Minister for Public Expenditure and Reform Brendan Howlin has backed Cabinet colleague Joan Burton’s comments that the Government has to review its contact with businessman Denis O’Brien.
Speaking in the Dáil today, Mr Howlin said: “There should be a consequence for those well-known people or not against whom adverse findings are adduced by a tribunal of inquiry”.
“I saw the gladhandling of the former leader of Fianna Fáil at a party conference. We’ll see who now shuns him,” he said.
Mr Howlin told Sinn Féin deputy leader Mary Lou McDonald: “We all have to make personal decisions, and the Government has to make its decisions in relation to any individual against whom adverse findings are made by a tribunal established by this House”.

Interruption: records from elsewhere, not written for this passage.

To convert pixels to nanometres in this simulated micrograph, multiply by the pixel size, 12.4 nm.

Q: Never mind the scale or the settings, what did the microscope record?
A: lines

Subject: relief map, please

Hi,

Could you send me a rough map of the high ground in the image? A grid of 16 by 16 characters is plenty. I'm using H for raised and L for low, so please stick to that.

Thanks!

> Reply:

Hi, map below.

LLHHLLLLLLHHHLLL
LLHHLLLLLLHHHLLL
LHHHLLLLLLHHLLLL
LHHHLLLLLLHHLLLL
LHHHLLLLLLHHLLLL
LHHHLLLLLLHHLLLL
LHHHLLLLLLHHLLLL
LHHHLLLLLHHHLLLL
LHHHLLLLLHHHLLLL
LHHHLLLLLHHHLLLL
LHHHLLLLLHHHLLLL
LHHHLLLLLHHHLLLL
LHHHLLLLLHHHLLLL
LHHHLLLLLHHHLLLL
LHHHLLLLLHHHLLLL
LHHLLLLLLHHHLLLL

Ms McDonald had referred to Ms Burton’s concerns about contacts with Mr O’Brien, and she said she believed Minister of State Lucinda Creighton shared those concerns. “She was critical of his attendance at the global economic forum last October,” Ms McDonald said.
“It seems to me that the Taoiseach takes an entirely different view beaming as he was from a photograph with the same individual,” she said in reference to the photograph of Enda Kenny and Mr O’Brien with others at the New York stock exchange.
Pointing out that there had to be consequences for those against whom adverse tribunal findings had been made, Mr Howlin said of the New York photo “The Taoiseach was invited - he didn’t issue invitations - to a particular function. Others were also invited. None of us can control the people who are photographed with us.”
Pressed about the Government invitation to Mr O’Brien to the economic global forum, the Minister said: “The invitations that went out replicated those who were invited to the first forum and that’s what happened.”
Ms Burton had warned her Government colleagues to review contacts with Mr O'Brien. She told the Dáil during the debate on the Mahon tribunal report that "there has been considerable public and political unease about the fact that Mr O'Brien has continued to pop up at various public events, most recently at the New York stock exchange".
She added: "It is perhaps time for the Government to reflect on how it should in future interact with people against whom adverse findings have been made by tribunals".